FH celebrates equal voting rights, Women's Equality Day
August 30, 2013
Fort Huachuca, AZ. - Even though an annual force protection exercise was in full effect on Fort Huachuca, the United States Army Intelligence Center of Excellence, or USAICoE, still took the time to honor Women's Equality Day by hosting an observance in Alvarado Hall on Wednesday.
"Celebrating Women's Right to Vote" is this year's theme, commemorating the 1920 passage of the 19th Amendment to the Constitution, giving women the equal right to vote.
Barbara Ashley, businesswoman and spouse of the USAICoE and Fort Huachuca commander, opened the event by sharing a personal story of times when women were not viewed as equal, and setting the tone of how far equality has come.
Next, wearing a sash and voting button supporting women's voting rights, keynote speaker Col. Lisa Price, USAICoE, deputy commander for training, presented her speech about women and equality. Using audience interaction, humorous videos and patriotic candies, Price placed a light-hearted spin on a serious subject.
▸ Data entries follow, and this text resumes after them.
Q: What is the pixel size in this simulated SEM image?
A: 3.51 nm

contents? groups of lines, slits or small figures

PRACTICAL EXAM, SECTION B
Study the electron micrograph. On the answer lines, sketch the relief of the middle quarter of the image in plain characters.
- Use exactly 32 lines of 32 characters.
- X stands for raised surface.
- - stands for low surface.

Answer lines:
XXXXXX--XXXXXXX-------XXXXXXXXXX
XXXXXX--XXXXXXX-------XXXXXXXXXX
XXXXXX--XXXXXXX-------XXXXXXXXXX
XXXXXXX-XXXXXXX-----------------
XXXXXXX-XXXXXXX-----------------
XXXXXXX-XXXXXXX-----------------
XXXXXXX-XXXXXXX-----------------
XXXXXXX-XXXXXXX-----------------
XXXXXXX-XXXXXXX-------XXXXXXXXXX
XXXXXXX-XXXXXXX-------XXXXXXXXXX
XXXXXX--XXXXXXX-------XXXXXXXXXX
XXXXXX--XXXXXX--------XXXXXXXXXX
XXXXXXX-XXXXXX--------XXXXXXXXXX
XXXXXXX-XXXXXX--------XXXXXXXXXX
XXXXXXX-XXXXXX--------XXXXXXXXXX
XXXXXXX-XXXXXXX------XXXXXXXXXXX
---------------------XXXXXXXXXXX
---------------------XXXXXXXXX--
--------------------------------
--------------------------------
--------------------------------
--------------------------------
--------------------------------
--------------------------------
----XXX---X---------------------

Organizers aired three videos that placed emphasis on the importance of voting and how a woman's vote is just as beneficial as a man's. The second video, "A History of Voting," was an abbreviated segment on the history of voting and how it came to be.
"The patriotism by which we vote is so very important to me as a U.S. citizen, and so I want to convey that to you as well," said Price.
She reminisced on her first voting experience, noting her youthful ignorance of voting and the changes that have happened since then. "My first election, I voted in the 1980 election and I voted for Ronald Reagan … but I will tell you that I had no idea what I was doing. Even the voting booths have changed," Price said.
While providing direction on where to gain further information about voting within the community, Price reminded the guests of the historical women involved in the voting process.
"The Smart Voter is run by the League of Women Voters. [They] have been around since roughly 1920, and that was headed by the women who forged the right to vote for women across the United States," Price explained.
During the celebration, Price requested audience interaction during a voting quiz about how to get involved and help out. Each participant who answered correctly received a bag of red, white and blue M&Ms®.
Ending the event, Ashley said, "Today we honor women from the military and civil service, for their strength, their honor and their pride. We honor them for their sacrifice while fighting for the freedom and the right to be an equal part of our nation and our Army."